Right now the city relies on a millage tax that puts money toward repairing a long lists of problem streets and drainage areas that have gone unfunded for years.
One in major need of repair is a deep ditch right outside of Dorothy Redmon's home. She described the moment she tripped over a tree and inside the ditch.
"I fell backwards and hit the back of my head," Redmon said. "It's very dangerous, I have my nieces and nephews and they come over there and they play, they like to jump over the ditch."
The deep concrete borders are supposed to help with drainage along Adams Street, but Redmon says, it does the opposite.
"One time it flooded out the sewage got stopped up, everything in our house got backed up and our yard was full of sewage" said Redmon.
Redmon told KARK she and children have fallen in the ditch and suffered from flooding, all within the past three years.
"Those get to your heart" said Public Works Director Steve Beck.
Beck says the city wants to repair the cracks and the ditches, but there is a long list of people who've been waiting for years.
Beck said, "A list been around for a while, in excess of $700 million. It could be bigger than that."
At Tuesday's board of director's meeting, the board agreed to add a proposal to hold a special election to continue a millage tax that's been funding source they've relied on since 1958.
It would add another $105 million to the public works pot over a 15 year period. Redmon hopes one day soon the money will make it's way to her street.

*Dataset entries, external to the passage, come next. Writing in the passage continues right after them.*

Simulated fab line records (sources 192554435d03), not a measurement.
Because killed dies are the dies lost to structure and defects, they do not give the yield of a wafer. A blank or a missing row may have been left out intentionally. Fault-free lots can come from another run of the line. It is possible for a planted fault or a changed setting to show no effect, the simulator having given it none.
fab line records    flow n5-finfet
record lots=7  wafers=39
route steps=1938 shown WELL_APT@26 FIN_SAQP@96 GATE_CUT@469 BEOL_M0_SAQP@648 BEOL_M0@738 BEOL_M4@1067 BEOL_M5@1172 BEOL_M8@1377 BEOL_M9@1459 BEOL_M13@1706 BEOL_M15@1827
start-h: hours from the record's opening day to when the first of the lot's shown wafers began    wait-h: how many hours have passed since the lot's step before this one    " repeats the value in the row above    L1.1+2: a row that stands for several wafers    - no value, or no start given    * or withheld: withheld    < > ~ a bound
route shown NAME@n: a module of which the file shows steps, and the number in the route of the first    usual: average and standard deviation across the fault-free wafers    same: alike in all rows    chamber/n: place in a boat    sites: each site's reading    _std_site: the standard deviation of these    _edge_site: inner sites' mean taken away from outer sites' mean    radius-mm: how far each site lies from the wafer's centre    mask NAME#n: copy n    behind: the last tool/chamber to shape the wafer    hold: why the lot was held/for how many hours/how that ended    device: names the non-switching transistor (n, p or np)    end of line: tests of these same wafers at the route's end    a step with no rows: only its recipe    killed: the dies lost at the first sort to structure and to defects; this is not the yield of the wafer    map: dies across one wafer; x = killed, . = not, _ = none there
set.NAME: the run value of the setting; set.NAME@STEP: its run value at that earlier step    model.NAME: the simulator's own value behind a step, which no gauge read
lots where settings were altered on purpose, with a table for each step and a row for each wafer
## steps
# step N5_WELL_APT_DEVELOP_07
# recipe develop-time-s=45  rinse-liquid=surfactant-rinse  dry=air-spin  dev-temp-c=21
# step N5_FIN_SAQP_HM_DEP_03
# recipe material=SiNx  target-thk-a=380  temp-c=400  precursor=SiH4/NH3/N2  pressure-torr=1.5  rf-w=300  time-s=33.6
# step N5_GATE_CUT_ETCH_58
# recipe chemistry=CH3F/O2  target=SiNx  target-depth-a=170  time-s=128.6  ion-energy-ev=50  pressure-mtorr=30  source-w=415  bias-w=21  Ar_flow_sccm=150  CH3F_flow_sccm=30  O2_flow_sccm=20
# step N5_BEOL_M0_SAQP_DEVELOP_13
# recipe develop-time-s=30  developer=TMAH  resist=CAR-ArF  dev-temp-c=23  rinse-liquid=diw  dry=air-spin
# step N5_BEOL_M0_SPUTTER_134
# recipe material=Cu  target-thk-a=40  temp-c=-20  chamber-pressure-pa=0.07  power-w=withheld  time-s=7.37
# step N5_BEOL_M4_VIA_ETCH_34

"I want to see the city cover it up. I wanted it covered when we first moved here," she said.
A portion of the increased sales tax goes to help public works, but it will only cover about 10 percent of the projects.
Right now taxpayers pay 3.3 mill and the board is discussing dropping it to 3 mill.
The change means, if your home is $100,000 , you'd see an average $6 in savings each year. City directors will vote on the special election at their next meeting, July 3rd.